Though I am not confident 25 will be the year where my hordes of adoring fans will first create and then subsequently flood my Wikipedia page to share with the world the greatness that I have bestowed upon them, I do solace myself with other internet mediums. Namely, a quick trip to Yahoo Answers demonstrates to me that, even if I don’t have a wiki, at the very least I’m middle of the pack in terms of having an existential crisis about my life. For one, I'm not seeking counsel from an anonymous internet forum filled with uninformed citizens imparting their best, uninformed guess for that weird color your rash is turning. And secondly, I can consistently spell existential, which has to give me some bonus points.
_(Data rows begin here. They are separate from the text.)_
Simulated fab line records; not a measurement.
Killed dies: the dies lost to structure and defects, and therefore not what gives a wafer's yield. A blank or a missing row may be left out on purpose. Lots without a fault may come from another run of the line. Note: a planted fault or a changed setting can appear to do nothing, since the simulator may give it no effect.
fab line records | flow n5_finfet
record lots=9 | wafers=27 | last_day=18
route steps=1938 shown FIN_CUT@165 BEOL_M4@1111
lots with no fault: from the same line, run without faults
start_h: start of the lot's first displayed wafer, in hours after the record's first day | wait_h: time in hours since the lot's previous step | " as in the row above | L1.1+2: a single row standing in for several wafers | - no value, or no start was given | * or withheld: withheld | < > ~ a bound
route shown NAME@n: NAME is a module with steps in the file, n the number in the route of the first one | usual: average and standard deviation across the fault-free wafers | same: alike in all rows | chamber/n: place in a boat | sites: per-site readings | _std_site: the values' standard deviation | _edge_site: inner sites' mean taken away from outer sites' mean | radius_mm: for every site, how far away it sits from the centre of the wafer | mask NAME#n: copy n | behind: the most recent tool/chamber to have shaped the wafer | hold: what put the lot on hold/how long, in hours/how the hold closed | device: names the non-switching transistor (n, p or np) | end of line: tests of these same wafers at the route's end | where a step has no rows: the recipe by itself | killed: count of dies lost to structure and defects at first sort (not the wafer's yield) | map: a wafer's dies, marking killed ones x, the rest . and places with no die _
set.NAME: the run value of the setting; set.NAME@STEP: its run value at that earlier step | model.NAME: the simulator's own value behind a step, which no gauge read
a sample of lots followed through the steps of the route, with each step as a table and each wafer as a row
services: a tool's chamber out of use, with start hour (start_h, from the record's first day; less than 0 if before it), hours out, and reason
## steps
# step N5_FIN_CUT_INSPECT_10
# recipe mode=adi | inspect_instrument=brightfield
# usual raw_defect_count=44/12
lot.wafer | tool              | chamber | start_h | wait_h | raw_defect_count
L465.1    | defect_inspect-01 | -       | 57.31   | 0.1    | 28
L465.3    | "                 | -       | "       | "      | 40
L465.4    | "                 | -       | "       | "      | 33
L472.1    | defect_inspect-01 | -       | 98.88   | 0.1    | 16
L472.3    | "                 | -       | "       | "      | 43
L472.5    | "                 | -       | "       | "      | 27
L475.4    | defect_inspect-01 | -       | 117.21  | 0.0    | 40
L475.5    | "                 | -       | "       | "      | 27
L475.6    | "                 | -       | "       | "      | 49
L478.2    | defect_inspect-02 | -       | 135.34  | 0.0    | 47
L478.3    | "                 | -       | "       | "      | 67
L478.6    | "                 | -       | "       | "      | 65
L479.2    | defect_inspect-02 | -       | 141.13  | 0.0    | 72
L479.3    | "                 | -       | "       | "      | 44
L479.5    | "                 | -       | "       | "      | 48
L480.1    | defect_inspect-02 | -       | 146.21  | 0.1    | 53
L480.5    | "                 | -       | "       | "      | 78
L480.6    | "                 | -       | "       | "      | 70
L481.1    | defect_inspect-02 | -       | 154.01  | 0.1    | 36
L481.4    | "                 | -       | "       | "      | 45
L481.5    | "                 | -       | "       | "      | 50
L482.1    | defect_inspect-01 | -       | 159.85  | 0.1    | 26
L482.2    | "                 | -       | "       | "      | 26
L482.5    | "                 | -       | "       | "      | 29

Perhaps I have not “come into my own” at 25 years because, up until this point, I have been unable to fathom what 25 or beyond would actually look like for me. Growing up, I had a clear picture of the important events in my life: high school, college, the first long-term relationship, new jobs, new cities, new living spaces. I had a basic grasp on what “life”  consisted of until around 23. But then after that- pfft. Nothing. It’s like my brain couldn’t comprehend anything after that point because it was overwhelmed with the plethora of possibilities. Or, maybe, it just simply fizzled out because all the good stuff was behind me and there was no point envisioning a bright future as I was already passed my prime, like one of those toddlers who ages up in the beauty pageant contests to the 7-9 age category but desperately wants to stay in the 5-6. I was really good at being in my early mid-twenties. But then I aged up.

The only substantial, tangible change that has occurred now that my life has clicked over into middle-twenties-hood is this: I can now rent a car more cheaply than I could a few weeks ago. Yay. If that’s not something to celebrate, then I just don’t know what is. Being an adult = awesometown, population me!

At the very least, this inability to perceive the future has been with me throughout my life (kudos for consistency, brain). I have a perfect memory of trying to envision what my future life would hold, and failing at it.

I was standing in the living room in my old house, in front of the big picture window that served as my dance studio mirror at night. I had just switched over from the Backstreet Boys’ “If You Want It to Be Good Girl (Get Yourself a Bad Boy)” and was a bit winded from my emphatic dance style (what I would later in life start calling "edgy" to make it sound more intentional). I picked up the next album in our family’s alphabetized collection- the Beach Boys’ Pet Sounds. I knew it would be a good choice because at the time I thoroughly enjoyed all pets, namely my own spastic puppy named Eddie and spotted hamster named Reilly. So the idea of the sounds of pets was very appealing to me.

I remember staring into the window-mirror as the first song, “Wouldn’t It Be Nice,” came on. I was looking at myself in the mirror, wondering when the dance-y part would kick in, when the lyrics started. “Wouldn’t it be nice if we were older, then we wouldn’t have to wait so long…” Wait so long for what? I wanted to know. What would happen when I was older? With the impact of a thousand bricks, I realized that things were eventually going to change, I couldn't stop them, and I just couldn't comprehend anything after that.

The best way that I can think to describe what I felt in that moment is in the Korean word, “Han,” loosely translated as sorrow without tears. I was a very deep child. I felt thoroughly, irrevocably old, with no clear direction for what would happen when I was "older" but I knew it wasn't going to be as good as it was then in that moment, dancing in my living room. I was 9.

That’s sort of how being 25 feels to me right now. People are telling me that it gets nicer when you're older. There's travel and friends and marriage and babies and birthdays and fun to look forward too! And I'm trying so hard to picture what the future could be, the future where the Mayan prophecy isn't right and we all wake up blinking ashamedly on December 22nd, still having to go into work. And I'm trying really hard, desperately hard to picture what that world will be like, but there's just... empty space. I'm Harold, without his purple crayon. And that's a lot to take in as a 25 year old. 

But I could also go use that cheap car rental to drive me and some friends somewhere to try to figure it all out. Maybe even pop in that Beach Boys album and see if it gives me any new insights, this time around.